Daye Gang is a junior barrister at the Victorian Bar having received multiple awards including the International Bar Association Outstanding Young Lawyer Award and the Barristers award in the Lawyers’ Weekly 30 Under 30 Awards. As someone who is very passionate about human rights, Daye is currently a PhD candidate on restorative justice for gendered violence, works with a South Korean NGO to advocate for accountability on North Korean international crimes, and translates North Korean laws into English to promote accessibility. Today, she reflects on her career and the many ways she has been able to make an impact.
Q1.
In 2020, you received the International Bar Association Outstanding Young Lawyer Award and the Barristers award in the Lawyers’ Weekly 30 Under 30 Awards. Congratulations on these impressive achievements! What made you decide to go into law in the first place?
I got the grades for it and my blessed grandmother got the idea that shy little me would be a good fit for it. I don’t know what she was thinking, but I know she was right. In retrospect it all makes sense: given the community conversations we are having now about equality of opportunity, anti-racism, and combating workplace harassment, I’m proud that I persisted with my grandmother’s vision so I can now help others. Having the platform I do now, I get asked for opinions not just on my areas of expertise but also on the value of being a woman of colour who is able to forge her own path. I was only able to make my difference my strength with the support of other brilliant headstrong women, so it’s important to help others to do the same.
Q2.
You do extensive work outside of your job as a barrister, including your work with the Citizens’ Alliance for North Korean Human Rights and your PhD with Monash University’s Michael Kirby Centre for Public Health and Human Rights. What sparked your passion for this range of work?
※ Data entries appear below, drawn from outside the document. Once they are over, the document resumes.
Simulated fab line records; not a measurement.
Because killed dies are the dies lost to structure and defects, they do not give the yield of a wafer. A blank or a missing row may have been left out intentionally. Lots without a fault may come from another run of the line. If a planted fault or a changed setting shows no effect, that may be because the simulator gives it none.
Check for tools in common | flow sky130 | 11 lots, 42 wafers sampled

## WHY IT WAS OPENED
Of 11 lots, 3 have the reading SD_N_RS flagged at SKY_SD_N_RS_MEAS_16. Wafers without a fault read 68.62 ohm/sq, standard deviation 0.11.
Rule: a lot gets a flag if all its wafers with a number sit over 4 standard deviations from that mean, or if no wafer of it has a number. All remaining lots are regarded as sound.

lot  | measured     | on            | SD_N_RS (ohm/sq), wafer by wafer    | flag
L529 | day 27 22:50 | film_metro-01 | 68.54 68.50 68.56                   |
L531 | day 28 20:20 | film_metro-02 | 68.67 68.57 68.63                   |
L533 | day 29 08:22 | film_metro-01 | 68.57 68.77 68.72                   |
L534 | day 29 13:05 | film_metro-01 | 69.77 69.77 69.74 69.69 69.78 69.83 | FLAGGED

I’ve always been interested in helping people. These roles came about because other women who were interested in helping people thought they could train me to be one of them. Volunteering, pro bono work, and other forms of service to the community are more important in times when government is unwilling or unable to act, so I’m glad I found these roles that also happen to fit my pretty nerdy personality and allow me to connect to my culture. It’s also become much clearer that the skills I learn in each role help me to bring a unique interdisciplinary perspective which is valuable in its own right. The next question is work-life balance, which I haven’t quite figured out yet!
Q3.
Education and human rights are clearly matters that you are passionate about. You even started your own website, “Law and North Korea,” where you go over DPRK laws in English. How did you come up with the idea, and why is it so important for these translations to be accessible?
Other people binged Netflix during the first lockdown in Melbourne. I should have done that too. Instead, I thought about writing a blog. I definitely should have stuck to Netflix at this point, but I found myself researching possible blog topics on North Korean law to write about and found that there was a lot of Korean language analysis, but not a lot of that law available in English (unlike South Korean legislation). The anglophone world has a lot of expertise that is, in some places, siloed by a language barrier. It dawned on me that it would be a rare combination of legal qualifications, solid Korean and English skills, passable understanding of North Korea, and free time that would put me in a unique place to make this contribution. Given that there is so much casual Yellow Peril racism caught up in discussions about North Korea and its future, I decided to make an impartial resource that anglophone scholars, journalists, and students can use so they can see what the state of the law is for themselves. It is a project intended to assist everyone to better understand North Korea so criticism can be founded in evidence rather than easy and reductive stereotypes about rocket men.
Q4.
Your PhD is about restorative justice for victims of sexual and family violence. What changes do you wish to see made to increase visibility to these issues?
Starting with yes. Too often when we talk about sexual and family violence we rely on what the law allows police, lawyers, and Courts to do. We say “you could, but upon consideration, you shouldn’t. There are too many risks.” It’s also a fallacy to think that the law protects everyone: it is conspicuously absent in many migrant communities and communities of colour; it is a tool of state-sanctioned violence and extension of the colonial state in others, not to mention Aboriginal and Torres Strait Islander communities. From my PhD research, it is clear that legislatures have the best and most creative intentions, and attitudes on the street to violence against women are now more likely to encompass the reality of women’s experiences. However, reporting and convictions have not increased commensurately across the community. What’s more, policy and legislative decisions made about women are largely led by white women who are citizens and don’t understand the existential anxiety that a temporary visa inflicts, or the visceral horror that a man in uniform can retrigger. We need to start with the assumption that the community has a role in seeking justice and accountability as led by the wishes of the victim or victims of sexual and family violence. The law will do its part, but it is not enough.
Q5.
What would be your piece of advice for young women looking to follow in your footsteps?
Why follow in my footsteps! Choose a direction that lights your own fire! Allow yourself to be challenged by ideas that contradict your worldview and make you uncomfortable. The really interesting opportunities will find you there.